The Kappa Lambda Chi fraternity, an organization for members of the military, is helping retired veterans continue to serve their community.

Keith Anderson Jr., who was a Marine for six years and joined the Army after that, missed the camaraderie of military service after his 2017 retirement. He found Kappa Lambda Chi while searching for something to replace it.

"Veterans transitioning out of the military, they have nowhere to turn to, but now that the fraternity is around — the fraternity has been around six years coming this summer — they have another avenue they can look at to continue that brotherhood they had," Anderson said.

He said sharing similar experiences forges a bond between soldiers that is often missing once they retire from the service.

"It takes someone like us to know us and to know the things we went through, and this brotherhood we have is crazy," Anderson said. "I can pick up the phone and call California and say, 'Hey I’m on my way to your town.' 'Alright, VP, I got you — pick you up at the airport, take you out to dinner.' Just to be able to sit down and talk and build that relationship with one another, it’s a great thing."

Four months ago, the Cincinnati detachment of Kappa Lambda Chi became a full-fledged chapter of the fraternity, along with roughly 28 other veterans from bigger cities in the Midwest including Columbus, Detroit and Chicago.
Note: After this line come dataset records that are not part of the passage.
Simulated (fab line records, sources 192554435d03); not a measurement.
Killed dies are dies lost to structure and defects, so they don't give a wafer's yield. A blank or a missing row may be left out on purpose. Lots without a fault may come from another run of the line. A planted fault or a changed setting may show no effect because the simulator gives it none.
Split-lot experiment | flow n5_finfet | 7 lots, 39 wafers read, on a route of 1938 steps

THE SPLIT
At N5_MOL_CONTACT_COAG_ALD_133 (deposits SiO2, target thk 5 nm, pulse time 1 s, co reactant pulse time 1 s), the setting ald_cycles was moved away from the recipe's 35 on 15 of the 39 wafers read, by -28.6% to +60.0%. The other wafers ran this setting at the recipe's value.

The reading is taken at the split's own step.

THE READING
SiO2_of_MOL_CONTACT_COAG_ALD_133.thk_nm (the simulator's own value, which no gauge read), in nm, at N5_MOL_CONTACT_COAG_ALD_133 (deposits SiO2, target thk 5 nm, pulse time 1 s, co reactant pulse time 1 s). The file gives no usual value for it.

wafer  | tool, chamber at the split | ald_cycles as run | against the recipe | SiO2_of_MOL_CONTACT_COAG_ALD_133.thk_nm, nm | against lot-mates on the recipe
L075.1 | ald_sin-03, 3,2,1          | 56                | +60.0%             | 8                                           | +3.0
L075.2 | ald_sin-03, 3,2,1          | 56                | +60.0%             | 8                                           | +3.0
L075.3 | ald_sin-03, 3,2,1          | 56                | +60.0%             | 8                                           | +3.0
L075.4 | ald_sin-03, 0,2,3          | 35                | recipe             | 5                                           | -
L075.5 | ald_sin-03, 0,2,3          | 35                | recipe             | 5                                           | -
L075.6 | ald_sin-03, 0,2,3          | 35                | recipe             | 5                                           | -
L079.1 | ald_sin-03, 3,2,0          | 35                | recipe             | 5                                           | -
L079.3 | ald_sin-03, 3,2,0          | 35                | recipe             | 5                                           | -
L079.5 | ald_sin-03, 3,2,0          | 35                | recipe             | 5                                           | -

"It was something really exciting for us 'cause that's what we had been striving for, to become a chapter," Psi Chapter president Morris Jordan Jr. said.

Some fraternity members fulfill their community obligations at the Vineyard Cincinnati Church in Springdale.

"We're in the warehouse putting the food packages together, we're outside handing the food out to the customers," Jordan said. "It's whatever they need us to do, we do."

Anderson said the the look on people's faces when they're out helping in the community is a rewarding experience.

"Giving back to the community, that's who we are," Anderson said. "We've built playgrounds, March of Dimes, Disabled American Veteran walks in the various communities throughout the states. If we can't give back to the communities that gave back to us, then what are we doing?"